Sue felt safe going over to Don’s house since her son’s friend had vouched for him. When she drove through the gate to Don’s Lafayette property she noticed a dilapidated truck, a rusty bath tub, a small boat, and his car out front. She parked and rang the doorbell.
Don greeted her warmly and led her through his house to the kitchen. There was a literal path as they wove through the living room stacked high with newspapers, magazines, and stacked boxes. Sue realized the guy was a hoarder of all things.
“Sit here,” Don said, pointing to a tall stool.
Sue sat down, and Don came over, picked up both Sue and the stool and moved her to where he could see her better through the clutter.
“It’s a good thing I don’t weigh 300 pounds,” Sue joked.
“Honey, if you weighed 300 pounds, you wouldn’t be here,” he said. “I’ve never dated a nurse before.”
Sue thought that was an odd comment.
“You know I’m a doctor, right?” Don asked.
“Yes,” Sue said. “I saw it on your profile.”
They chatted while Don finished up cooking their food. Then he asked her to set the table, but the kitchen table was filled, so she tried the dining room. She was able to push things over to make room for two place settings.

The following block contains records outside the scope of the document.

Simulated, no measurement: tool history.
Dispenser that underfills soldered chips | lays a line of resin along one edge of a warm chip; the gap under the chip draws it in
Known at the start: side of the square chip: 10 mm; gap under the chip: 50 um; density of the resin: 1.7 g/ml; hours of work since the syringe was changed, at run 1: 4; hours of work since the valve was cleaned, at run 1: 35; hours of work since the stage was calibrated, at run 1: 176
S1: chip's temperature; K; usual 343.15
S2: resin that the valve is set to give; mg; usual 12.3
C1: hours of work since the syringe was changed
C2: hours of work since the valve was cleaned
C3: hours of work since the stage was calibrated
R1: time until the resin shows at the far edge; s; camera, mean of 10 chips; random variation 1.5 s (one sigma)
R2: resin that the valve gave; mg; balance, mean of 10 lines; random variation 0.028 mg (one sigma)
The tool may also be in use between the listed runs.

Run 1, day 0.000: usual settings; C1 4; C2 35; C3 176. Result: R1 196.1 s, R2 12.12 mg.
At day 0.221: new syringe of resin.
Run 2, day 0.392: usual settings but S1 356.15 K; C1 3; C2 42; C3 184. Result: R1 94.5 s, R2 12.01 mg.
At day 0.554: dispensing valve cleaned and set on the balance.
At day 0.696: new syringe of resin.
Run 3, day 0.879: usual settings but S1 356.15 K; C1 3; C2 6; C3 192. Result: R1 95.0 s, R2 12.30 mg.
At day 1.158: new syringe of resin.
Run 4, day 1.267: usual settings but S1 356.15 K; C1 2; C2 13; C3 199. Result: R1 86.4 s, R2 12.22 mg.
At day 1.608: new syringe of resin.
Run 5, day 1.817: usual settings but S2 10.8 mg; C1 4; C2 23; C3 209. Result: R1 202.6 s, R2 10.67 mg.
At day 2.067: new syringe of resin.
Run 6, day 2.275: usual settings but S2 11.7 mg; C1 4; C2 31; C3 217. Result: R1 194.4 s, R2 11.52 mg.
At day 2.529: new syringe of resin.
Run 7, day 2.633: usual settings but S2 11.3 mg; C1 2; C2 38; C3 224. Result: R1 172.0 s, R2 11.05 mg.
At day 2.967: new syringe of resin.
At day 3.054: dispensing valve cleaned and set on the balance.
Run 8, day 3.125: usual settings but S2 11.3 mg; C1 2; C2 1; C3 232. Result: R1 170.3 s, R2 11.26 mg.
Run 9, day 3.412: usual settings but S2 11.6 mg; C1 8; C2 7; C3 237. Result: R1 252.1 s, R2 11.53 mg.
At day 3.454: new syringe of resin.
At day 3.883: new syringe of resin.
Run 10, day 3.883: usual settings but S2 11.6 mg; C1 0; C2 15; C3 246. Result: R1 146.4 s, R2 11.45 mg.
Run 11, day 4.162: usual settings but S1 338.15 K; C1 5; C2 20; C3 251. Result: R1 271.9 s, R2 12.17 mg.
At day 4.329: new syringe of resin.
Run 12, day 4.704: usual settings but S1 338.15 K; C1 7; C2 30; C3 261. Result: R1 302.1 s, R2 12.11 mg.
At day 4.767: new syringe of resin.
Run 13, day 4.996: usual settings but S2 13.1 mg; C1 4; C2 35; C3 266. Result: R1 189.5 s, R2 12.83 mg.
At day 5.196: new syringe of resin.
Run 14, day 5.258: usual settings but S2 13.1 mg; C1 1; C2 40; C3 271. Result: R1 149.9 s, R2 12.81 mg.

“My papers are in the drawer,” Don said, motioning to the sideboard. “You know, to show you I am clean. No STD’s.”
“I don’t need to see your papers tonight,” Sue said, hinting that it was too soon.
After dinner, Don gave Sue a tour. He had added on to his house, and as he opened the door to each room, he’d explain why they couldn’t go in. This room had a dresser in the way, this one had all of his paperwork. Sue felt like she was in the Winchester Mystery House.
Then Sue made an excuse to go home. Don packed up the leftovers and handed them to her. As he walked her to the front door, he gave it one last attempt.
“If you want to feel really good, turn right,” Don said.
Sue knew from the tour that it led to his master bedroom.
“I’m going to turn left,” Sue said, heading to the front door.
“Suit yourself,” Don said.
He did not walk her to her car. Her arms were filled with cheesecake, a magazine he’d given her, and her purse. She fumbled in the dark to find her keys. By this time, Don had shut the door and turned off the porch light.
On the drive home, Sue knew they were not a match.
The next day she wanted to send him a text, but before she could think of what to say, his text came through.
I think you’re great, but we’re not on the same page.
I couldn’t agree with you more.
They never saw other again.
Couldda Wouldda Shouldda
Sue didn’t know about the unwritten three-date rule. Saying yes to a dinner in a man’s home on the third date is signaling to him that you are ready to turn right and head to the master bedroom. But how was she to know? She’d been married for thirty-five years. She should’ve stuck with the singing-waiter restaurant.